Tailscale runs DERP relay servers distributed around the world to link your Tailscale nodes peer-to-peer as a side channel during NAT traversal, and as a fallback in case NAT traversal fails and a direct connection cannot be established.

Because Tailscale private keys never leave the node where they were generated, there is never a way for a DERP server to decrypt your traffic. A DERP server just blindly forwards already-encrypted traffic from one node to another.

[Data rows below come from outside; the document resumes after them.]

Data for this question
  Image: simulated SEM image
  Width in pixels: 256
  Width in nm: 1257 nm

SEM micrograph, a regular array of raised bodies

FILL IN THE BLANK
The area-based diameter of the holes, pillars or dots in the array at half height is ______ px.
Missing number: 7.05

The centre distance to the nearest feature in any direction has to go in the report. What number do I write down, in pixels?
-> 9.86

Tailscale runs DERP servers in many locations. As of March 2024, this list includes:

  • Australia (Sydney)
  • Brazil (São Paulo)
  • Canada (Toronto)
  • France (Paris)
  • Germany (Frankfurt)
  • Hong Kong (Hong Kong)
  • India (Bangalore)
  • Japan (Tokyo)
  • Kenya (Nairobi)
  • Netherlands (Amsterdam)
  • Poland (Warsaw)
  • Singapore (Singapore)
  • South Africa (Johannesburg)
  • Spain (Madrid)
  • United Arab Emirates (Dubai)
  • United Kingdom (London)
  • United States (Chicago, Dallas, Denver, Honolulu, Los Angeles, Miami, New York City, San Francisco, and Seattle)

Tailscale clients automatically select the nearest relay for low latency. Tailscale is continually expanding and adding more DERP servers as needed in order to provide low-latency connections.

Generally, you don't need to customize Tailscale DERP servers. However, in addition to or instead of using the Tailscale DERP servers, you can run your own custom DERP servers. Possible use cases are for policy compliance and lower latency.

What happens to DERP servers if the coordination server is down?

  • The devices running Tailscale gets the list of DERP servers from the coordination server, and this is saved locally.
    • If the coordination server is down but the DERP servers are up, then the Tailscale client still has the last known state for list of DERP servers.
    • If the Tailscale client restarts, it will still have the list of DERP servers and doesn't need to fetch them from the coordination server.
    • If a DERP server is added while the coordination server is down, it won't get shared out. It will be added the next time the Tailscale client connects to the coordination server.

What happens when a DERP server is down?

  • If one DERP server in a region becomes unreachable, another server is chosen.
  • If the DERP region becomes unreachable, then the Tailscale client will choose the next closest region.
  • If all DERP servers go down, only existing direct connections can continue to be made.

If clients are connecting directly, do they need to use DERP?

Generally no, but an end user moving around (for example, from home to the coffee shop) may intermittently use DERP servers to establish connections.

Running your own DERP servers is an advanced operation that requires significant resources on your part to set up and maintain.